Geckos are interesting critters. They can turn the stickiness of their feet on and off whenever they please. But, no matter how sticky they are, their feet cannot stick to Teflon. While you strategize trying this out as an experiment, perhaps, we bring up another strategy closer to bankers around technology.
Developing a successful technology strategy can be difficult for any enterprise and especially challenging for community financial institutions (CFIs). So, you may want to check out the most recent 2019 Bank Director's Tech Survey. It offers a chance to see how you stack up against your peers and can differentiate yourself from the competition. Today, we'll focus on three ideas from this report to think about, when fine-tuning your tech strategy: thinking outside the core, commercial lending, and employee satisfaction.

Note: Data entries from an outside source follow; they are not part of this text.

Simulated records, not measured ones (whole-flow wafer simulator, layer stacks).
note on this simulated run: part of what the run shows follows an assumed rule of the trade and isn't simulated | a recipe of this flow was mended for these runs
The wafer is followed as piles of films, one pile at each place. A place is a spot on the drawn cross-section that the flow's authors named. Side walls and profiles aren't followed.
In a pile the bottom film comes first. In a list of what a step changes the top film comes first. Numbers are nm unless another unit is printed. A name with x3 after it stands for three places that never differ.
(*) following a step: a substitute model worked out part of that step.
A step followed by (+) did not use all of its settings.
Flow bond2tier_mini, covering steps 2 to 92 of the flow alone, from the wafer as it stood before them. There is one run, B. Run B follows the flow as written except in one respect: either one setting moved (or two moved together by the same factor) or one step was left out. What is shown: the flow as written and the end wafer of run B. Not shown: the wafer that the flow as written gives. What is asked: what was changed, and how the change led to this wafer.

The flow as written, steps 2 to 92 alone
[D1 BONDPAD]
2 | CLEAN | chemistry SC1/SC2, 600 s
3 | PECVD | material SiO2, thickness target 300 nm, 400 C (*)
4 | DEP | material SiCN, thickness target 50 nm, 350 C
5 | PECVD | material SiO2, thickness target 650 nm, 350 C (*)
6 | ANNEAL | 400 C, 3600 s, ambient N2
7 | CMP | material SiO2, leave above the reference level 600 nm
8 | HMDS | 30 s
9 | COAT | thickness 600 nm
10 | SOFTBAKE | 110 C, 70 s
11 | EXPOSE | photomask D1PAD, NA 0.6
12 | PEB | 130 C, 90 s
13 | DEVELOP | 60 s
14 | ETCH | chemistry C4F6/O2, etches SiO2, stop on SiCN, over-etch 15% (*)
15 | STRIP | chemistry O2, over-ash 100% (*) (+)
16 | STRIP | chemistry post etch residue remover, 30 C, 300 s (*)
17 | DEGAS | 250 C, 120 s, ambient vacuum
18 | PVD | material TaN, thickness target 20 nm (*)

Any conversation about technology is sure to touch on core systems. For 50% of the respondents from the survey, core provider agreements come up for renewal in the next 5Ys. However, 60% of those banks say they're unlikely to switch. Still, around 60% feel core providers are slow to innovate. Since switching providers can be a costly process, what can you do?
One option is to explore joint ventures with tech-savvy providers that are already plugged into your core. A small number of banks have started using these newer players for account openings, new deposits, and other white-label implementations. If you're considering this kind of expansion, be sure to understand the regulatory pieces too.
Since small businesses are key to CFI success, commercial lending is another area where you will likely want to re-examine your tech blueprint. The survey found only 30% of respondents believed their tech strategy should generate top-line growth. That means most banks are more concerned with reducing costs than increasing revenue, when it comes to tech. This approach has improved efficiency ratios industrywide over the past 20Ys. Yet, revenue per dollar of assets has gone down in that period too.
So, investing in technology that helps boost your revenue, in addition to cost-cutting, is an area of opportunity. One way to achieve this outcome is to identify technology that creates efficiencies by streamlining the commercial loan process. Start to research companies that provide tools to speed up and smooth out those negotiations. Specifically, look into profitability and decision software that can potentially grow your revenue. We have a customer profitability solution to help you here too. So, feel free to reach out for more information.
Lastly, keep in mind that the technology you choose can be a big factor in determining your employees' satisfaction. Your technology solution can make mundane work less cumbersome and allow your employees to work harder in other areas. A different study recently found 67% of employees who are unhappy with their company's technology consider finding a different job. Asking for input from those who will use the technology can produce more empowered employees. Countless studies show employees who feel they have something to contribute, create healthier and more successful institutions.